The 80/20 rule has a tendency to apply to our keyword lists: 80% of our volume from 20% of our keywords. Granted, the tail keywords help drive incremental efficiency gains that enable coverage on the head terms, but…

If your head terms underwent creative and landing page tests that increased click-through rate and conversion by a mere 15%, you would accomplish three things. First, you could add volume at a level on par or greater than most entire tails. Second, you could drive efficiencies at a magnitude that outpaces most tails. And finally, you could learn more about your audience and what resonates with them, something that will surely pay dividends on an ongoing basis.

I recognize the extensive time required to run the aforementioned tests, but add up the time used to build long-tail keyword lists, properly categorize the terms, set bid and coverage rules, and provide top level analysis and reporting. But, I assure you, the time is there — it's just a matter of prioritizing.

Remember that search should be used for more than just direct response. Maximum awareness driving campaigns are a function of reach and frequency, of which the head terms, even at a high cost per click, can make you most successful.
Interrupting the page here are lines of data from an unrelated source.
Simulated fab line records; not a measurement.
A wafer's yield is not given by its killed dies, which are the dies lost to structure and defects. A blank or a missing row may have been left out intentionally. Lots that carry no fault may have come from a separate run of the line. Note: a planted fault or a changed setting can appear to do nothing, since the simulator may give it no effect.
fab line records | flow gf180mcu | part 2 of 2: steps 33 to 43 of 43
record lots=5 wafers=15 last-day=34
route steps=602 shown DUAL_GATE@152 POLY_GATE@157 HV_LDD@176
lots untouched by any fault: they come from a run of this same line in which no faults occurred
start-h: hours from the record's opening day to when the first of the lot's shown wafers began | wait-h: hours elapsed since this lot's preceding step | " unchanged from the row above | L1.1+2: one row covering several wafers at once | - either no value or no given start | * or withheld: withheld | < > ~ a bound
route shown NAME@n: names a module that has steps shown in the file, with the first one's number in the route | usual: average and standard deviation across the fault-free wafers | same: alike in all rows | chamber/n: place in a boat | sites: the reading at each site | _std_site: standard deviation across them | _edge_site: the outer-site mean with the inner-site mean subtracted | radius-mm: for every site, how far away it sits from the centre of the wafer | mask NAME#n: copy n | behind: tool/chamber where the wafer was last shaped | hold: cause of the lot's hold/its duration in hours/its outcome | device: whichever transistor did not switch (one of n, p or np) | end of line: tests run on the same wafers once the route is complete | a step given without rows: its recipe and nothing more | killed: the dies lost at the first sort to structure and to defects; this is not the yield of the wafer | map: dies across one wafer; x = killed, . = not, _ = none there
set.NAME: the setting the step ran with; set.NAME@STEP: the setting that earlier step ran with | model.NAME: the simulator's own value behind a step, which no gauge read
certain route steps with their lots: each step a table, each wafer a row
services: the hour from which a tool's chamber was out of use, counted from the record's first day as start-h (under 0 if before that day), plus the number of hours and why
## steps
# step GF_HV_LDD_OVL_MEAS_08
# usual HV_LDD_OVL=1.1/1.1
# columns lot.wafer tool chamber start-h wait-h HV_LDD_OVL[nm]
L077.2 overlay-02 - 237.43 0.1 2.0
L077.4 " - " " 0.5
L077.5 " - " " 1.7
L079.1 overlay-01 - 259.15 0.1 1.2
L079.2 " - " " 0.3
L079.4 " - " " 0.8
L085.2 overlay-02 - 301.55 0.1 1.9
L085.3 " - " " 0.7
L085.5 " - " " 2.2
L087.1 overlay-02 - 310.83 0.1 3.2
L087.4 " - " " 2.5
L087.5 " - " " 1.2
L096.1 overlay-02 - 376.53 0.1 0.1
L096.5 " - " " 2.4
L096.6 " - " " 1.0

Ultimately, as search marketers we need to use all tactics available to us. However, we also need to properly prioritize our efforts to make the greatest impact on our goals. Maybe it's because I just had a major milestone birthday and age is setting in, but I've learned that using my head gets me a great deal farther than going after tail.


Anonymous said...

Great post, and an important reminder to many of us in the day to day management of accounts.

However, I'm beginning to feel that the 80/20 business school notion is in need of a revision for the search marketing industry.

In my experience I'm finding more and more that the rule is much closer to 90/10. (10% of keywords = 87.7% of revenue for one current client as an example).

This makes your point all that much more critical Lance. Succinctly prioritize your keywords in order to give those with the utmost importance their due. Repeated efforts to optimize them give you the best chance to dramatically improve overall account importance.

Anonymous said...

It's true that most of the traffic comes from the head. However, for some clients (in a few specific niche markets) the long tail is the one that brings in the more serious traffic.

While I have to agree that optimizing the long tail is too time consuming it is a good idea once in a while to go over the top keywords in the long tail and see if they aren't worth some optimization especially if they also convert.